That Wells passed a Harvill-administered polygraph was a key factor in getting the 2004 conviction overturned, Dodson said in a depostion for Wells' legal-malpractice lawsuit against David Shuler. We certainly have seen no sign that Kelleher has mentioned the positive polygraph outcome in arguments before federal judges, an indication the prosecutor is more interested in keeping Wells locked up, lawfully or unlawfully, rather than ensuring justice is done. Kelleher's actions also could point to fraud on the court, which might render rulings in the child-porn case void.

John Harvill
The law surrounding polygraphs is complex and somewhat unsettled. In general, it is difficult to get polygraph results admitted as evidence in court, but it can happen under "back-door" circumstances, when one party or another opens an evidentiary window that allows admission of the polygraph results. Here is testimony regarding polygraphs from Daniel Dodson in a deposition for Wells legal-malpractice case against David Shuler. Scott Bellm, Shuler's attorney is doing the questioning: (Two volumes of the Dodson deposition are embedded at the end of this post.)

Dodson: One of my quarrels with [Shuler], even though I may be unorthodox in this way, polygraphs are the most incredible tool in cases like this. Even a prosecutor who is entrenched and won't dismiss based on them has the wind taken out of his sails when that comes up. 
And I think Shuler mentioned it and says he mentioned it several times, but he didn't bring it home to Scott, which wasn't that hard to do, that this needs to be done, this is something that is an essential tool for getting the prosecutor to back away a little bit, especially when you have so much more to work with to say these things did not happen.
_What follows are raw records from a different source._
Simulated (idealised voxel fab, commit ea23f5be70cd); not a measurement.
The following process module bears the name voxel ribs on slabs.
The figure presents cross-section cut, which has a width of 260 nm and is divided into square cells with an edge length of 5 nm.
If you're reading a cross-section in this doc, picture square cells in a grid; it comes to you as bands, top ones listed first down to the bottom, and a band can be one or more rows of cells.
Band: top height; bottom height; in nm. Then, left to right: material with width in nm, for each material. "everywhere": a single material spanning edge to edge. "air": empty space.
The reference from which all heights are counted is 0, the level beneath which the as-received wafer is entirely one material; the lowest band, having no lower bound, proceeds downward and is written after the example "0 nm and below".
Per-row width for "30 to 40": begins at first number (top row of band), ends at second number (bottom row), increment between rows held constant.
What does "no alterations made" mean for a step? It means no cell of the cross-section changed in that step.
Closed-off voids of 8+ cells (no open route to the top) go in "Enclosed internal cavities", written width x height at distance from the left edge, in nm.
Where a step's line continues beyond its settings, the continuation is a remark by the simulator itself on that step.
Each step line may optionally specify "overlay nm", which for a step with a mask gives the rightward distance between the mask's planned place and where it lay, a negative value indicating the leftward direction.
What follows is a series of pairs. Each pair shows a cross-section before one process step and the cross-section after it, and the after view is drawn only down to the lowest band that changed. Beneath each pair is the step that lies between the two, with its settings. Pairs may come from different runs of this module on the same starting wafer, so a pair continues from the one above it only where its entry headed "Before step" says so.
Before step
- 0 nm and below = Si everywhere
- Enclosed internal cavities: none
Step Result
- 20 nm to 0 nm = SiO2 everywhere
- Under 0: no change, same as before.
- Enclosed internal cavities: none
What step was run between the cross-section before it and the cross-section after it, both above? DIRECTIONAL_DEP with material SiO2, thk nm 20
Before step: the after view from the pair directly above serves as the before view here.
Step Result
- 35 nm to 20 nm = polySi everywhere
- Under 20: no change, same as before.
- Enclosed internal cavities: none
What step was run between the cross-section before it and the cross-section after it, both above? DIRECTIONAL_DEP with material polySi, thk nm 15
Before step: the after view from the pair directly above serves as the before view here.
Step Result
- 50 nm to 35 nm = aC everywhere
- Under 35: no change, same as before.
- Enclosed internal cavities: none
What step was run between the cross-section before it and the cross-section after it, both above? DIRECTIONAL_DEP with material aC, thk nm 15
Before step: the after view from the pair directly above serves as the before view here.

The discussion eventually turns to the law surrounding polygraphs:

Bellm: Now, with the polygraph, is it your testimony that you believe you would have been able to get the results of that polygraph into evidence at trial? 
Dodson: No. The law is heavily against me on that. I -- the purpose of a polygraphing a case like this is mostly in dealing with the prosecutor, mostly in taking -- and in this case, I think, as always, cases like this [in Greene County] start out with Jill Patterson, who believes every allegation she's ever heard from any young child and is very gung-ho about it, and the Defendant is evil and so on. But it's a -- she won't admit it, and Kelleher didn't admit it, but it's a stomach punch to a prosecutor to see a John Harvill polygraph that says, hey, this guy's telling the truth. Because they know that is as reliable as a polygraph is going to get. 
They know that John can provide a stack of about 30 letters from different law enforcement agencies who have relied on his polygraphs over the years. And I do hold out some possibility, as I said in the hearing, that, you know, at some point, someone's going to establish enough reliability to a polygraph to get it admitted. And in this case, with John's credentials, I felt like I had a shot. But keep in mind also that in a judge-tried case, the mere offering of it has the fact of it before a trier of fact. And that may be a little "back door," but it's certainly useful. 

Dodson was asked to  describe steps he took in Scott Wells' defense that David Shuler did not take -- and part of that involved the polygraph:

Bellm: Anything else that you did in general terms that David did not do? 
Dodson: Well, a big part of it was bringing home to Scott Wells his situation and the seriousness, convincing him of what he needed to be convinced of, that he needed to take a polygraph, convincing him and his family that it was going to take a lot more money to keep Scott out of prison, and yeah, doing the client-control things that you have to do in a serious situation like this. 
And there were a ton of other things, too. I mean, research on, you know, ho to get expert testimony in and just -- I mean, ultimately David Shuler didn't do even half of what needed to be done to defend this case. 

How did David Shuler's failure to get a polygraph test hurt his client? Dodson points to one glaring example where Shuler called a female police officer (Nina Sala-Gault) to the stand -- apparently because she had interviewed Wells and the complaining witnesses, and she raised the polygraph issue -- but Shuler had no results with which to counter:

Dodson: Given -- the funny thing is despite my questions about his strategic choices on trying it to a judge, the -- he had put himself in a position to win it - or he would have been in a position to win it in front of Judge Burrell if he had been effective. If he had gotten Scott to take a polygraph and pass it, then when the cop [Sala-Gault] he called to the stand, which was a strategic blunder, but when she interjected the part that [Wells] had refused to take a polygraph, that opened the door, and he would have been able to get in that polygraph evidence legitimately, and it would have been part of the record. But he hadn't done the appropriate thing in getting the polygraph and might not have thought to use it if he had it.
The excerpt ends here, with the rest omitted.